JPMorgan estimates the AI sector would need **$650 billion in annual revenue** to justify its current valuations.
That’s $34.72 a month from every iPhone user or $180 from every Netflix subscriber just to break even.
Yet AI startups trade at 21× ARR, while Palantir sits at a 700× P/E ratio.
And 70% of new venture funds launched this year mention “AI” in their name. Sound familiar?
In 2017, companies added “blockchain” to their names and their stocks doubled overnight.
In 2025, “AI-driven” is the new “.com.”
Act II: Ghost Buildings, Redux
AI’s physical infrastructure build-out is mirroring crypto’s mining mania.
Billions are being spent on data centers that may outpace demand, just as Bitcoin miners once built server farms that now sit idle.
Even Sam Altman and Satya Nadella have cautioned against overcapacity.
Permitting delays, grid bottlenecks, and limited AI ROI hint that we’re building the rails faster than the trains can run.
The 2000s telecom bubble taught us this: you can lay too much fiber before the customers show up.
The machinery hums, but the economics die.
Act III: When Winners Write the Rules
Eighty percent of the market’s gains come from ten companies. This concentrates the points of failure. When everyone piles into the same few names, diversification becomes an illusion.
In crypto, concentration and interconnectedness weaponised contagion. When Terra’s stablecoin collapsed, it dragged Celsius, Three Arrows Capital, and FTX down with it.
Today, AI’s interconnected ecosystem (compute, cloud, chips, models, applications) could exhibit the same fragility.
If confidence cracks, everything shakes.
Act IV: Even the Grown-Ups Are Nervous
This time, it’s not Reddit traders pushing the bubble, but it’s institutional capital.
Endowments, hedge funds, and sovereign wealth funds feel compelled to participate out of competitive paranoia: “What if my rival discovers the killer AI use case before I do?”
But even the grown-ups are uneasy. JPMorgan warns of unrealistic returns.
Economists like Jared Bernstein call the gap between earnings and investment “bubble-like.”
And if this collapses, we’re not talking crypto-scale pain, we’re talking $20 trillion in market value erased.
Act V: The Hype-to-Hardware Trap
Every technological revolution creates over-investment. Think back to railroads, telecoms, and the internet.
But AI’s version fuses hardware, software, and infrastructure in a way that magnifies the stakes.
Unlike crypto, AI has real products, real adoption, and real utility. But revenue and valuation still live on different planets.
When hype becomes hardware, the fall becomes physical. You can’t “pivot” a $500B data center.
Final Thoughts: The Uncomfortable Truth
AI is real. The bubble is too. One doesn’t cancel out the other. The technology can be revolutionary while the investment thesis is temporarily insane.

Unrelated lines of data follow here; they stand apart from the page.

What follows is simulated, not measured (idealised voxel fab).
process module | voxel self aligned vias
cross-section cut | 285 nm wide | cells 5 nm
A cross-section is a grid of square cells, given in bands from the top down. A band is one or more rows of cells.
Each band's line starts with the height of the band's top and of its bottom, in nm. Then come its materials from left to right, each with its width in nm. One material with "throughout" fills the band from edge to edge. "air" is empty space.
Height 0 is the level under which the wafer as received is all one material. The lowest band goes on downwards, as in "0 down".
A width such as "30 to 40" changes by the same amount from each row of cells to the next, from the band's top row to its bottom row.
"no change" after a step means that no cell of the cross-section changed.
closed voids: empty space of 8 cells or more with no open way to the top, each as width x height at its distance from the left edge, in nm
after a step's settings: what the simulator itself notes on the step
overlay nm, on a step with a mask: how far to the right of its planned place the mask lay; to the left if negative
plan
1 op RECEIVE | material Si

Railroads transformed the world, and their stocks still crashed.
The internet reshaped humanity, and dot-com equities fell 80%.
AI will reshape everything, and AI equities might still crater.
This isn’t cynicism. It’s pattern recognition.
In bubbles, the difference between genius and idiocy is timing, not vision.
For founders, investors, and growth leaders, the playbook is simple:
Focus on adoption, not hype.
Build for utility, not valuation.
And remember — the winners of tomorrow are rarely the loudest evangelists of today.
AI’s revolution is inevitable. Whether it becomes a boom or a bust first, that’s up to how wisely we allocate belief, not just capital.